Saudi Arabia will withdraw 21 cadets receiving military training in the United States following a U.S. investigation into a Saudi officer’s fatal shooting of three Americans at a Florida naval base that U.S. Attorney General William Barr on Monday branded an act of terrorism.
The servicemen are not accused of aiding the 21-year old Saudi Air Force lieutenant. But US Attorney General William Barr said the cadets were found to have had jihadist material and indecent images of children in their possession.
Three sailors were killed and eight wounded in the 6 December attack.
Training for Saudi servicemen was put on hold in the US after the attack.
Mr Barr told a news conference on Monday that the shooting at Naval Air Station Pensacola had been an “act of terrorism”. He said he had asked Apple to unlock two iPhones that belonged to the gunman, who was killed by police in the attack. The gunman fired a bullet into one phone in an effort to destroy it, Mr Barr said, but FBI investigators were able to restore the device.
The Dec. 6 attack further complicated U.S.-Saudi relations at a time of heightened tensions between the United States and Iran, Saudi Arabia’s regional rival.
Barr provided previously undisclosed details about Alshamrani’s actions before the shooting.

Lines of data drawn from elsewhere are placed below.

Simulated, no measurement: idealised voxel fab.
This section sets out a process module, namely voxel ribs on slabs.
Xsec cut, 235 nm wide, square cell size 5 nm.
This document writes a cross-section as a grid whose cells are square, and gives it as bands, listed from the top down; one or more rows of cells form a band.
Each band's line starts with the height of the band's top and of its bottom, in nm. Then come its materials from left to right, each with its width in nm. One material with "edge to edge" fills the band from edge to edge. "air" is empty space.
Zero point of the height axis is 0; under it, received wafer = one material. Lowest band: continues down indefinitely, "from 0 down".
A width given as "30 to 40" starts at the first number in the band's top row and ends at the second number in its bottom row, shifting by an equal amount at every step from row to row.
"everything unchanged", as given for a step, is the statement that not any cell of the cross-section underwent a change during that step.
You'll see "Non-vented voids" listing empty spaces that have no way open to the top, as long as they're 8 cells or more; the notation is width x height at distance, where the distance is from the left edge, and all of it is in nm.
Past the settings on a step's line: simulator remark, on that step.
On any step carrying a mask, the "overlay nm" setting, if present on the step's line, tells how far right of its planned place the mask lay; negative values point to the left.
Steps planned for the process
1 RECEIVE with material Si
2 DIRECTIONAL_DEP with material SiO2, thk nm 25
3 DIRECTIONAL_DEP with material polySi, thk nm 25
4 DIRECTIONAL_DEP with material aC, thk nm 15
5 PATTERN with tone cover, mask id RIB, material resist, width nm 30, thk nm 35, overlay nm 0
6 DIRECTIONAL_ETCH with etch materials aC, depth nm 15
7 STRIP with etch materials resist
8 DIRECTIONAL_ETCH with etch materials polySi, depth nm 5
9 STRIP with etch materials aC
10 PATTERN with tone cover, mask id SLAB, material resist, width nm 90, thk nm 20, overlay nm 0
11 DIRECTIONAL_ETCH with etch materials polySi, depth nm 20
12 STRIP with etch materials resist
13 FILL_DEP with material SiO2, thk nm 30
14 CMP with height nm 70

During a news conference, Barr – the top U.S. law enforcement official – said there was no evidence that Alshamrani had received assistance from other Saudi trainees or that any of them had knowledge in advance of the attack.
He indicated that it was Saudi Arabia that withdrew the cadets, rather than the United States formally expelling them, and said the Saudi authorities told him they would consider filing criminal charges against them. A Justice Department official, briefing reporters on condition of anonymity, said U.S. officials agreed with the decision to withdraw them.